At its return though, you can assume that *there is* an object
(leaving the function with an exception doesn't count as a
"return", of course). destroy_object() does the opposite
transition: it must be entered when there is an object (and so
you can static_cast) and at its return you have raw memory.
Note, too, that if address() returned a char *, you couldn't
static_cast it to T * directly.

The Vector implementation is already advanced enough to need dynamic
management of the storage, as I already have working reserve(),
push_back() and clear(), now I'm working on insert() and erase(), but I
think I will stop when I'll reach begin() and end() without implementing
reverse_iterator - more about this (and about its rationale) in a
further post, where I'll show my complete implementation for the public
delight && dissection - assuming short-circuit behavior at that "logical
and" ;-)

Thanks a lot for your notes Gennaro.

 

[Francesco S. Carta]

For your first experiments it is probably easier to use a
non-heap array, with one object. Just something like a

unsigned char m_buffer[ sizeof( T ) ]

member in your class template

Ah, of course you'd have to align it. Something like this in the
class template definition should be enough:

union
{
max_aligned dummy ;
unsigned char m_buffer[ sizeof( T ) ] ;
} ;

where, just to be on the safe side, max_aligned is:

class one_class ;
union max_aligned
{
char c ;
short s ;
int i ;
long l ;
float f ;
double d ;
long double ld ;
void * p ;
int ( * pf)() ;
int one_class::* pm ;
int (one_class::* pmf)() ;
} ;

Wow, I didn't have this handy for copy/paste. It was a lot of
typing

Luckily I don't need to worry about alignments as the new expression is
handling them for me, but your note will serve to complete the
digression you made in the previous post - and actually comes useful to
me to ensure correct alignment for non-dynamic buffers in some other
project, thanks for pointing out this technique Gennaro.

 

[Gennaro Prota]

Hi there,
in order to get a better grip on the stuff about "operator new", "new
operator", "placement new" and so forth I went back to the relevant
sections of TC++PL and of the FAQ, then I've implemented a simple Vector
template trying to follow the implementation of std::vector that I found
in my implementation (ehm... OK, you know what I mean despite that
repetition).
[...]
At some point I tested it with a fundamental type:

Vector<int> vec(10);

....and the template instantiation went fine, the program compiled and
ran as expected.

But then I thought: wait, I am calling the equivalent of "ptr->~int()"
within my destroy(), but if I write it directly, say something like this:

int* pi = new int;
pi->~int();

....then the compiler - as I expected - rejects it.

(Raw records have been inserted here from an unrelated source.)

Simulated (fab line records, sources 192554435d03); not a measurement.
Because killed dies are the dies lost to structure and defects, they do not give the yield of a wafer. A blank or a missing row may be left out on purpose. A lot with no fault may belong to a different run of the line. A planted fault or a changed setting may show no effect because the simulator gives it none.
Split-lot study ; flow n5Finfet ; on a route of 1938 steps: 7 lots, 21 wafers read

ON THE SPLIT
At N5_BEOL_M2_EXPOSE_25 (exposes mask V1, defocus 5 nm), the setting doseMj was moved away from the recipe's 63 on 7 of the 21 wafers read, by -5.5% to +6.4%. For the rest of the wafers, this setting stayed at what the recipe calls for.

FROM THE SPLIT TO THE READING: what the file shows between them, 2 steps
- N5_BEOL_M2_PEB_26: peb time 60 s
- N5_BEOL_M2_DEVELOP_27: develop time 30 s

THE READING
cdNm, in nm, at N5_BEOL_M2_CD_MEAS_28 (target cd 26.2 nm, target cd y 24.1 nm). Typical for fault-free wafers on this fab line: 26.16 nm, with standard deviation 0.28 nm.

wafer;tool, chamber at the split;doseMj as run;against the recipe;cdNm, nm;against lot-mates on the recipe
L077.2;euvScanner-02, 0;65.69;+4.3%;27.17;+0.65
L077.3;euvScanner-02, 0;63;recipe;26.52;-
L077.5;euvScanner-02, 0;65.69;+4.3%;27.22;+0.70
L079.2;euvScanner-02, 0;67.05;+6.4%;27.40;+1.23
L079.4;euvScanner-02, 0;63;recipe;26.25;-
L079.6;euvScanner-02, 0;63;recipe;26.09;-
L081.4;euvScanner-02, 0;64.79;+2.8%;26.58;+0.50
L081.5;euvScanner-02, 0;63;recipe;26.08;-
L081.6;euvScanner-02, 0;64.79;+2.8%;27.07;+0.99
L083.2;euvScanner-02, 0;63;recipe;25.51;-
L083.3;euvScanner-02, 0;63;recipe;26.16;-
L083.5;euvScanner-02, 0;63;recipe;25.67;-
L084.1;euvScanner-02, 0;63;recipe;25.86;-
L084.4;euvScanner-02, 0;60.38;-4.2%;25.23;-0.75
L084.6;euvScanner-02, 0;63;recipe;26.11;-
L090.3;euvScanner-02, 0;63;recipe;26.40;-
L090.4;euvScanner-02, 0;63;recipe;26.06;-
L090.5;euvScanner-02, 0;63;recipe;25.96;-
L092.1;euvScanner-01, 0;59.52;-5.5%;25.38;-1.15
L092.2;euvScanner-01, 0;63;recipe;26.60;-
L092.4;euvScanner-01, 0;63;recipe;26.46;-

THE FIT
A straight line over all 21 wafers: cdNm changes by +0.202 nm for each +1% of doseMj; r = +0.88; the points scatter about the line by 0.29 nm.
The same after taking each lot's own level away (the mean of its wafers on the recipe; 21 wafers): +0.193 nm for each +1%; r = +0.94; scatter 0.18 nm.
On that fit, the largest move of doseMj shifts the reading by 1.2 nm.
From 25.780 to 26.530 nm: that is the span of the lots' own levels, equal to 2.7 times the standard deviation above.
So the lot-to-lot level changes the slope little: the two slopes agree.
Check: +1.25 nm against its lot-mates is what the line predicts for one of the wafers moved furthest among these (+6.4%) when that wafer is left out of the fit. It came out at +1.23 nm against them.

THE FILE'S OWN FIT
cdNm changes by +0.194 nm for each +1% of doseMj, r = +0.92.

My conclusion is that the template mechanism is able to understand that
I'm going to do something useless with fundamental types and simply
ignores the "ptr->~value_type()" line when instantiating the template
with "value_type == some fundamental type".

Well, no, not the template mechanism. It's more like Johannes
said

Note the note (!) in [class.dtor]/15, too (who said the C++
standard doesn't have a rationale; it just "inline" )

I see now, I shall force myself to refer to the standard before asking
such kind of questions here :-(

Any comment or further insight on the above?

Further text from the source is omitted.